Mayor Walsh, in the intro to Dave Wedge and Casey Sherman’s book Boston Strong, you refer to the Marathon as a “rite of spring.” What springs to mind when you think about Boston Marathon season?

Walsh: Well, I’d say I have a different appreciation from two years ago to today. Two years ago—before I was the mayor, when I was a state representative—the Marathon was . . . we knew that the weather was starting to change and it was going to be a big day for Boston. But as mayor, last year I didn’t know what type of feel it would be for the Marathon. We obviously had the tragedy the year before. I had a chance, over the year, to meet a lot of the survivors. I know the Richard family. I got to know Tom [Grilk] and the crew at the B.A.A. I got a chance to meet the folks at John Hancock. So leading up to the Marathon, the preparation was incredible. And this year, myself and the governor will work very closely—it’s going to be a very close coordination there because you need both entities, really, to pull it off on the public side.

But leading up to the 2014 Marathon, we had the memorial service, and it was a very sad, somber day. And then five days later we had the Marathon, and that weekend the city of Boston was electric. It was electric because you saw so many people coming in, so many runners from around the country, so many people from Boston—Newbury Street, Boylston Street, the 5K on Saturday. There was just so much energy. There were no races that Sunday, but Tom and myself were walking around and it was great: So many people were in town, and the spirit of the city was so high. And Monday—Marathon Monday—was just spectacular. I was at the finish line literally for six hours just watching people come in and go out, and when it was over it was almost like a letdown—it was just incredible. Even more so now, just the energy around the whole Marathon is incredible, it’s contagious, and it’s the whole city.

Baker: I know a lot of people who ran last year who had never run a marathon before, but just fundamentally said, “I want to run in this race.” And my guess is this will probably be the only marathon that they ever choose to participate in—but that it was personal. And that was a reflection of the events of two years ago. But I also agree with the mayor; I do think that the race has taken on a whole new stature now.

Grilk: I think the governor’s word is well chosen. If there’s one thing that we have observed—the B.A.A. and all of us who have been around this thing for a long time—is that around here everybody owns the Marathon. It is personal, it is theirs. There are some of us who work in the middle to help organize things, but none of us is confused about where the real ownership is or what our role is, as stewards. It’s that set of personal emotions that both the mayor and the governor describe that really make the event what it is.

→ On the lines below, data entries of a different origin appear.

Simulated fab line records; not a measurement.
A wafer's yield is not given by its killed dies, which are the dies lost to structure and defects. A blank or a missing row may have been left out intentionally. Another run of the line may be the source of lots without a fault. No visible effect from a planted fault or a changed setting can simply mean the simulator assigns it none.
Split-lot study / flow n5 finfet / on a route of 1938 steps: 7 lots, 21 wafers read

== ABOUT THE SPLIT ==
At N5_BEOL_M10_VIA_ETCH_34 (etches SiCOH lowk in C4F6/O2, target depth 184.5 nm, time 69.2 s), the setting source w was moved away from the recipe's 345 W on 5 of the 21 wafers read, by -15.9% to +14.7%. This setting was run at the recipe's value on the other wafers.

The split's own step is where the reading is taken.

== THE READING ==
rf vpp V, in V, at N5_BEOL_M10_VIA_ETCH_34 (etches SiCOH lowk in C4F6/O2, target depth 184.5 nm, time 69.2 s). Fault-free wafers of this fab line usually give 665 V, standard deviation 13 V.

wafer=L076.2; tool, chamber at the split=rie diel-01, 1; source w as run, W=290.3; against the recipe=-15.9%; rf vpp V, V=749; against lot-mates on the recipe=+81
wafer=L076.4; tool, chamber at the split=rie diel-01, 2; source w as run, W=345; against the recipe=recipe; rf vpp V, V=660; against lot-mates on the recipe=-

The origins of the Marathon were intertwined, in some ways, with the birth of the modern Olympics, right?

Grilk: If you go all the way back to 
1896, when the Olympic Games were revived, it was the B.A.A. that sent the majority of U.S. athletes to the Games and brought home the majority of gold medals. And they also brought home this thing that they had seen—people running from Marathon into Athens—and thought, “Well, we’ll try that here.” And so a year later, in 1897, 15 people took a train out to Ashland and started running, and 12 of them made it. The idea really caught hold, and for a long time marathons were 
written up in the press as a big, big deal.

Now, perhaps, that’s coming full circle. As Boston sets up its bid for the 2024 Olympics, does the Marathon serve as a kind of blueprint?

Walsh: Oh, I absolutely think so. You know, when you look at putting the Games together, first of all, you think about the amount of people that come in the city for two days, and what it does for tourism. You can barely walk in the shops on Boylston Street or Newbury Street when the Marathon comes in. That’s a big economic boost. The hotels in that area are full. I think the Marathon certainly is a blueprint to the Olympics in a lot of ways, on safety as well.

Grilk: For the Olympics, I think if it is to succeed, it’s a movement that will capture the spirit of everybody who lives around here, the way the Marathon has. And if people have that sense of ownership for the Games, then it’ll work.

You mentioned the state and city need to partner pretty closely when it comes to the Marathon. What’s that look like?

Walsh: We work very closely on security, on crowd control, on making sure that the event goes off well.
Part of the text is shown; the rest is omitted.